Life’s been pretty busy lately with the house-purchase and all. Yesterday, after doing the walkthrough (and discovering a busted window on the back door where someone broke in over the weekend), and dealing with lawyers on another matter, and meeting with one of my employees for our annual review, I spent six hours chasing down a bug, explaining it to all involved, and FedExing off a CD to Apple so they can see the bug happen. Got to sleep, and then an ex called. Twice. I was awake for over an hour.
Today I close. I also fix the window (if the sellers haven’t already fixed it), put on double-keyed deadbolts so sticking an arm through a broken window won’t let ’em open the door, and maybe stick a sticker (seen at right) on that window as a warning to the scum. I’ve got guys refinishing the hardwood floors beginning this afternoon, the carpet guys coming by later in the week, and movers next week. Oh, and there’s some holiday everyone seems to be getting worked up about in the near future. I’m pretty sure buying a house and moving is the most stressful thing I’ve done, and I haven’t even started moving yet.
- Today in 1773: The Boston Tea Party:
one of the most effective pieces of political theater ever staged.If you were to try such a protest today, what would you dump into the harbor? Government Cheese? The Interstate Highway System? The subsidies farmers get for growing weeds?
- Concerned about the expansion of the USA-PATRIOT act? Give $15 For the Fifteen Who Opposed Expanding PATRIOT Powers. This is just for the republicans who bucked the Congressional Caucus. It was started by a Democrat. [scripting]
- Seems at Presidential appearances lately (I think the practice started under a previous President, but don’t have the time to dig up a reference), there has been a designated Free-Speech Zone. Here I thought the whole country was a free-speech zone. Silly Fucking Me. [endwar]
- Denver-based magazine stands up for right to be falling-down drunk. A nice profile of Modern Drunkard magazine. [fark!]

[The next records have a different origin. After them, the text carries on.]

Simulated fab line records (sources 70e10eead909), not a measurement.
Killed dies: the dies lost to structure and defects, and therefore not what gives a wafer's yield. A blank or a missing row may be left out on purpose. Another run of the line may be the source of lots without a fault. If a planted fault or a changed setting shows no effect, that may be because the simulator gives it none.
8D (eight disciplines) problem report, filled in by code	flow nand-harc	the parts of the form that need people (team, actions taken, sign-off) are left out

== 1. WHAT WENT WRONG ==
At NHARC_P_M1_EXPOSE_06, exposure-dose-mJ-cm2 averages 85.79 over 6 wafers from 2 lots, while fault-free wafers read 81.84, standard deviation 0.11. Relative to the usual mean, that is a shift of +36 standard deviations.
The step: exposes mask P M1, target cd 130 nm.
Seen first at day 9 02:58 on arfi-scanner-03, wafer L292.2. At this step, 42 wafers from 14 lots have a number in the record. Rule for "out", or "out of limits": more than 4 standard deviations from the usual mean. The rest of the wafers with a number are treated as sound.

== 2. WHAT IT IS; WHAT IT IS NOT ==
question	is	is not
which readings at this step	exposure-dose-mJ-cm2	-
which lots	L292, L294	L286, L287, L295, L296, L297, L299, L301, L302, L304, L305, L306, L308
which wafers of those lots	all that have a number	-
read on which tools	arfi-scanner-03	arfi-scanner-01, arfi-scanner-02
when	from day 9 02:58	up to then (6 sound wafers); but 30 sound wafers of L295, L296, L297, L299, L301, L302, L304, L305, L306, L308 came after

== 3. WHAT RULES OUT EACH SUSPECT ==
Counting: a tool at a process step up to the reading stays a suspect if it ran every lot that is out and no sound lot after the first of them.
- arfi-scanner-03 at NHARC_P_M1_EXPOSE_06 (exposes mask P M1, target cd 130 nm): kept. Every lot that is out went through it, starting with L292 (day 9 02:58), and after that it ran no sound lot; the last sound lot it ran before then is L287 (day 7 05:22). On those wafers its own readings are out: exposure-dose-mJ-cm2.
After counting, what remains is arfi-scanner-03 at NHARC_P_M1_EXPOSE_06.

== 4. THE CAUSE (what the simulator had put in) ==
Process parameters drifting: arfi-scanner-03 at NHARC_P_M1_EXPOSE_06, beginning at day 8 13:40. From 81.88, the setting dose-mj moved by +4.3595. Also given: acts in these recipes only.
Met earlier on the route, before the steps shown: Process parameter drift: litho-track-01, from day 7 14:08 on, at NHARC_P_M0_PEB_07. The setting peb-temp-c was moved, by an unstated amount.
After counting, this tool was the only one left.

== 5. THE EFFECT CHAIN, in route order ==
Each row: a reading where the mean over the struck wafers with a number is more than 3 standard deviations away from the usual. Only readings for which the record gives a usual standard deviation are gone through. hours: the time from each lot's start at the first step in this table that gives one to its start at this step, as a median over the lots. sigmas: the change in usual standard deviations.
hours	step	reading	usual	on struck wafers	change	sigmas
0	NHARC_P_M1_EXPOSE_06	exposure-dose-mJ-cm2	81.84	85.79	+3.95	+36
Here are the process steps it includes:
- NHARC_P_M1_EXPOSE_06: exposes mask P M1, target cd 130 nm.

- Plank street restored on riverside millers’ row. It’s
like a welcome mat to the riverfront.I still haven’t made it over there, but it sounds pretty darned neat.
- Today’s Bill of Rights day. I’m tempted to say it should be a day of mourning, but I woke up in too good of a mood this morning.
- Have fun with this interactive snowglobe. But spend some time watching it before you give it a shake. [metafilter]
- Carbon monoxide deaths prompt caution to new Minnesotans is the other side to people being new to the idea of winter. I feel bad for the kids who died, but wonder why people don’t get some sort of checklist when moving to Minnesota.
- Bring Warm Clothes.
- Don’t run your car in the garage.
- Don’t drive your truck on the lake until the ice is a foot thick.
- Keep emergency supplies in your car.
- Never lick a frozen flagpole.
- The pepys project at aka cooties is a hand-maintained list of weblogs, and it’s nearly reached 3000 entries. It’s not as comprehensive as other lists of blogs, but because it requires manual submission and manual listing, it’s probably a bit higher quality. Mike wants to break 3000 by the end of the year, so someone should probably add a few more blogs to the list.
- Jim has a writeup on The alleged capture of Saddam Hussein. Looking at the pictures, my first thought was
I thought the Unabomber was already in jail.Joey, meanwhile, uses the opportunity to critique geek grooming. [jim]
- Says here the Terrorist behind September 11 strike was trained by Saddam, but so far nobody but the Telegraph is going with the story. The story actually broke before Saddam Hussein’s capture.
- ‘We got him’ – Saddam Hussein arrested in Iraq. Dave Winer has ongoing coverage, and sdb has some commentary.
- Here’s a story of another senseless death in Iraq that touched me more than most. [acidman]
- FBI Applies New Rules to Surveillance conducting more searches and wiretaps that are subject to oversight only by a secret intelligence court rather than regular criminal courts.
- Newbies are our amusement in snow emergencies, as they do things like park their car in the street so their driveway will be easier to clear in the morning. [press-patch]
- The delay in yesterday’s posting (I didn’t get it done until 4:30 in the afternoon) was due to a big evening out on Friday night. I spent Friday evening at Keegan’s Pub spending a big wad of cash again ($80 seems a bit extreme for an evening in a bar). But part of the reason I stuck around there was that there were interesting people to watch and talk to. Just one example from the evening was a guy and a gal who sat down near me. At some point it came up that the guy was gay. Another guy sitting next to me said something about Queer Eye and the gay explained as how he was a cosmetologist and liked to think of himself as
the Minneapolis version of Kyan(no real surprises – I “need” a haircut, shave, plucked eyebrows, and a ton of “product”). That’s the kind of encounter that makes an evening fun enough that I’ll probably continue to head down there once in a while, even if the prices are a little steeper than I’d prefer. Besides, over the course of the evening, we pretty much solved all the world’s problems. Now if I could just remember the solutions…
- At I.R.S., a Systems Update Gone Awry. The $8 billion project is so far behind that the IRS is about to fire the lead contractor. Seems to me that the simplest solution would just be to shut down the IRS.
- Virginia Arrests Man for Spam Email Under New Law. The interesting part of this one is that he’s from North Carolina, but Virginia’s claiming jurisdiction because the email passed (like about half of all email does) through Virginia. Hmm. That might have a bigger impact on spam than the federal laws which look pretty weak.
- Firm Asks Court to Clear Windows ‘Pop-Up’ Ads saying they’re good for you, since they’ll tell you how to block pop-up ads from other scum-suckers. [fark!]
- Electronic Toll Records Help Solve Crime and the information is also being used by private detectives in civil cases. Yes, the EZPass system is convenient, but the price you pay is in lost privacy, as well as the tolls.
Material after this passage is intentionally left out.